UNITED States Ambassador Philip Goldberg on Thursday added his voice to international calls for more concern for extrajudicial and media killing in the Philippines following similar calls from the United Nations last month.

Goldberg

Goldberg met Wednesday with representatives from the Confederation of Asean Journalists, Center for Media Freedom and Responsibility, National Press Club, Kapisanan ng Brodkaster sa Pilipinas and the Philippine Center for Investigative Journalism.

An embassy statement quoted Goldberg as saying freedom of the press is “a fundamental human right” and the US government supports an “open media environment were journalists are free to work safely without the fear of being threatened or killed.”

“The targeted killing of journalists has continued in the Philippines and impunity for these crimes has remained a serious issue,” the embassy said.

It was the second time Goldberg issued a statement on the matter after he expressed alarm about the growing number of media killings in the country in May, when the US embassy issued its lengthiest remarks on the killings of journalists.

“I have been troubled by continued acts of violence committed against journalists,” Goldberg said in May. “Our people share a belief that a free press helps to ensure a vibrant democracy.”

In its latest statement, the embassy said the US government will support an “open media environment were journalists are free to work safely without the fear of being threatened or killed.”

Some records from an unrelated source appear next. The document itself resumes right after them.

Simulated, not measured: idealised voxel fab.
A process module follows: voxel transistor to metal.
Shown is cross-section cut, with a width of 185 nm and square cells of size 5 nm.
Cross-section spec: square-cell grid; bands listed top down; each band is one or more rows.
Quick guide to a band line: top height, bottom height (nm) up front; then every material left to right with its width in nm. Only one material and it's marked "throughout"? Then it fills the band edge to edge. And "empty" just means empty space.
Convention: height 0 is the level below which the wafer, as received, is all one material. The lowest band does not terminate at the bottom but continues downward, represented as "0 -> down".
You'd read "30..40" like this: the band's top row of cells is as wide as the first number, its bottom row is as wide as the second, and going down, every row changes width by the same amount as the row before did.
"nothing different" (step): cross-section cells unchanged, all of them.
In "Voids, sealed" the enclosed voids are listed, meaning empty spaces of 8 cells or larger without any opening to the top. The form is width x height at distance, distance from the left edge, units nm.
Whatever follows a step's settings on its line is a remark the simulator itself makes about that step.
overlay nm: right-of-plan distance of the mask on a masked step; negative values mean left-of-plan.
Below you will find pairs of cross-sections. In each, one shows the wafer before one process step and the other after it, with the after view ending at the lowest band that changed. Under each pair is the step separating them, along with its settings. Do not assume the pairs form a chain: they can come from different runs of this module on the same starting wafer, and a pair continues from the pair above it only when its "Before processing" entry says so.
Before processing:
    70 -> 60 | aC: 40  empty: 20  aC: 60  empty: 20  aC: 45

“The targeted killing of journalists has continued in the Philippines and impunity for these crimes has remained a serious issue,” the embassy said.

The embassy issued the statement a month after United Nations special rapporteur on extreme poverty and human rights Philip Alston also expressed concern at the continuing incidents of extrajudicial killings and escalating human rights violations.

Alston expressed a keen interest in looking into the new allegations after he learned that the Aquino administration had done nothing to implement the recommendations that he made seven years ago.

In 2007, Alston, who was then the UN special rapporteur on extrajudicial, summary or arbitrary executions, came to the Philippines to investigate the cases of extrajudicial killings under the Arroyo administration.

In that report, Alston pointed to the responsibility of the government, military and police in the targeted killings and disappearances of hundreds of political activists and those tagged as rebel supporters as part of the counter-insurgency campaign of the state.

He recommended a checklist of concrete steps that the Philippine government should do to address and abate the rights violations, but the recommendations remain unheeded.

Alston said UN rapporteurs Chaloka Beyani and Gabriela Knaul, Palabay have also expressed interest in coming to the country to conduct an investigation.

Beyani, UN special rapporteur on the human rights of internally displaced persons, is slated to conduct his official visit this year, but Knaul has yet to secure an invitation from the Philippine government following her request to visit the Philippines.

Knaul is set to look into the independence of judges and lawyers and the attacks against them.